This page will describe the current methods of playing GBA (as well as GBC games) on a TV or monitor. Original Game Boy games can also be played on the Super Nintendo via the Super Game Boy.
Here are the current methods for playing GBA games on a TV or monitor:
The GBAz allows you to install an FPGA kit into an original GBA and get true digital HDMI output from the console. Please check out the full review for more info: https://youtu.be/GG8uTePBI3k / https://www.game-tech.us/product/gba-consolizer/
Much like the Super Game Boy, the Game Boy Player (abbreviated as ‘GBP’ on this page) is an attachment for the Game Cube that allows you to play GB, GBC and GBA games through your Game Cube’s output. If you use the Game Boy Player hardware with the homebrew Game Boy Interface software (as opposed to the original GBP disc), you’ll get an excellent experience with tons of options.

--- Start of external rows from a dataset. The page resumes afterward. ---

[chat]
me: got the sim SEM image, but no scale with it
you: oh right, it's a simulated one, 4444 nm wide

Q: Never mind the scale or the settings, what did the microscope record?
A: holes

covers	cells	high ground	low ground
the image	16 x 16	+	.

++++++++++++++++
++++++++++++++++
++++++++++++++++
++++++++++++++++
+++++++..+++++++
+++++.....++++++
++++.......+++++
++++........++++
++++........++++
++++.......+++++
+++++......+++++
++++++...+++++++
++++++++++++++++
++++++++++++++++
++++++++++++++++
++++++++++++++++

While the MiSTer can’t read original GBA carts, it’s an excellent and lag-free way to play ROMS. The games can also be played on an RGB monitor, VGA monitor, or through the MiSTer’s HDMI output in all resolutions up to 1440p. Overall, the MiSTer allows the most output options for playing GBA games, but can’t use any original hardware or accessories.
The Wii U has Virtual Console versions of some GBA games that look great. As long as the game you’re looking to play is available, it’s a great choice. Please check out the GBA on Wii U page for more info.
The Retron 5 can play GB/GBC/GBA cartridges, but it has some shortcomings. There’s much more info available in the Retron 5 Review Page, but to summarize: There is a lot of controller lag on the Retron 5 when playing GB/GBC games, but not much delay at all with GBA. Overall, it isn’t a bad solution, but I’d prefer to use official Nintendo hardware.
There is an adapter available that allows you to play GBA games (but not GB or GBC) “through” your SNES. It plugs in just like the Super Game Boy and is powered by your SNES…but it has it’s own separate video output, which is composite-video only.
A company called Innovation made a TV-out kit that can be installed in the GBA. This had the potential to be an excellent solution, however it only outputs in 480i, resulting in a “flickery” picture. Also, a proper installation can be quite tricky.
The Wide Boy 64 is a Super Game Boy-like adapter for the N64. There are a few different versions, each designed so game reviewers can capture audio and video of handheld games using the N64’s multi-out. There are two versions: One that only plays GB/GBC and one that plays GBA/GBC and GB. They are rare and REALLY expensive, but produce a decent picture. More info below.
GBA systems display video at a resolution of 240×160 at a non-standard frequency (about 59.xHz). For it to be displayed on a TV or monitor, it needs to be converted to standard resolutions and their matching refresh rate, often resulting in frame stutter and windowed gameplay. The best solutions above won’t have and stutter or screen tearing, but won’t always fill the screen top-to-bottom.
Overall, there’s now excellent options that cover every setup. My personal favorites are the top three, but check out each and see what you prefer.